Fix HAVING-to-WHERE pushdown with nondeterministic collations

First seen: 2026-03-31 03:41:09+00:00 · Messages: 7 · Participants: 3

Latest Update

2026-05-06 · opus 4.7

Core Problem: Collation-Aware Semantics vs. HAVING-to-WHERE Pushdown

PostgreSQL has a long-standing planner optimization that moves HAVING quals to the WHERE clause when they don't reference any aggregate and don't depend on grouping semantics. This is a meaningful win: WHERE quals are evaluated before grouping, dramatically reducing the number of rows fed into aggregation. The transformation is performed in subquery_planner() / preprocess_grouping_sets() area and has been safe for decades under the assumption that a predicate like x = 'a' produces the same answer regardless of whether it runs pre- or post-grouping.

Nondeterministic collations (introduced in PG12) break that assumption. With a nondeterministic collation, multiple distinct byte sequences can be considered equal. When GROUP BY x uses collation case_insensitive, the rows 'a' and 'A' collapse into a single group represented by one of the two values. A HAVING clause such as x = 'a' COLLATE "C" applied post-grouping tests the single surviving representative; applied pre-grouping (after pushdown to WHERE) it tests each individual row. These give different answers:

SELECT x, count(*) FROM t GROUP BY x HAVING x = 'a' COLLATE "C";
-- Correct (post-group): count=2 for the merged 'a'/'A' group (if representative is 'a')
-- Incorrect (pushed):   count=1, because 'A' is filtered out before grouping

This is a correctness bug, not a performance issue — the planner silently changes aggregate results.

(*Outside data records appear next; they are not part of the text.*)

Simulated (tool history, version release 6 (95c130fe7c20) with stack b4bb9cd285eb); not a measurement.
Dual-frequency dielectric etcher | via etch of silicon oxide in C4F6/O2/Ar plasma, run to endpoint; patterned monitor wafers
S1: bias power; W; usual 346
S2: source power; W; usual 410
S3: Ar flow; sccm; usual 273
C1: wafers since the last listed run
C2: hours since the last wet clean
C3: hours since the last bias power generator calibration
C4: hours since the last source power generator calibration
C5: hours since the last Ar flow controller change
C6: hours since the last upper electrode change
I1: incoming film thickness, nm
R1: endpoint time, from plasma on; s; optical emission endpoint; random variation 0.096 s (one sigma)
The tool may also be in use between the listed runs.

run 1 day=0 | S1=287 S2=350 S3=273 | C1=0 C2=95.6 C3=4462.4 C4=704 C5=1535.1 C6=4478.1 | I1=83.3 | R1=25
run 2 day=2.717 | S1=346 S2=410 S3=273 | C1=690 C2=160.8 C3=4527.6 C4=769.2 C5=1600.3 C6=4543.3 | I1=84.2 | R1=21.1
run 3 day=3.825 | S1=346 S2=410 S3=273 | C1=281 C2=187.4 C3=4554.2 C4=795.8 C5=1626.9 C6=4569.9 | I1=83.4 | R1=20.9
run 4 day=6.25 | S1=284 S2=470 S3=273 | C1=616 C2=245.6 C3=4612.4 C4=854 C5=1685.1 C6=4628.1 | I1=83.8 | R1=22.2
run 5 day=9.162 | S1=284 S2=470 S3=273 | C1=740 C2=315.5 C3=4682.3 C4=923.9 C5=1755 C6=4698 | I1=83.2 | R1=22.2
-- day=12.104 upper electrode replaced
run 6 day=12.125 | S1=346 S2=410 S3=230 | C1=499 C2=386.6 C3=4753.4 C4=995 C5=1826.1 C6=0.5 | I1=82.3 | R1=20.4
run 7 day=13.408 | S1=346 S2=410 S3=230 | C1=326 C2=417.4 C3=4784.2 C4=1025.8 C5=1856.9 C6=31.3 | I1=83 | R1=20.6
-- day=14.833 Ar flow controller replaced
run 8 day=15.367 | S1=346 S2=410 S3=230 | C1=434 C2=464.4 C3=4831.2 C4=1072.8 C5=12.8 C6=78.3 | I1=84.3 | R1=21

Why This Is Architecturally Tricky

The pushdown safety check traditionally only asked: "does this qual reference aggregates or grouping-set columns?" It had no concept of collation identity of the grouping operation. Under deterministic collations, equality is bit-identical, so the representative row is interchangeable with any other row in the group, and pre- vs. post-group filtering are equivalent. Nondeterministic collations destroy that equivalence.

The fix requires the planner to understand, per HAVING sub-expression, whether the collation used to evaluate a comparison matches the collation that defined the group. If they differ, the qual must stay in HAVING.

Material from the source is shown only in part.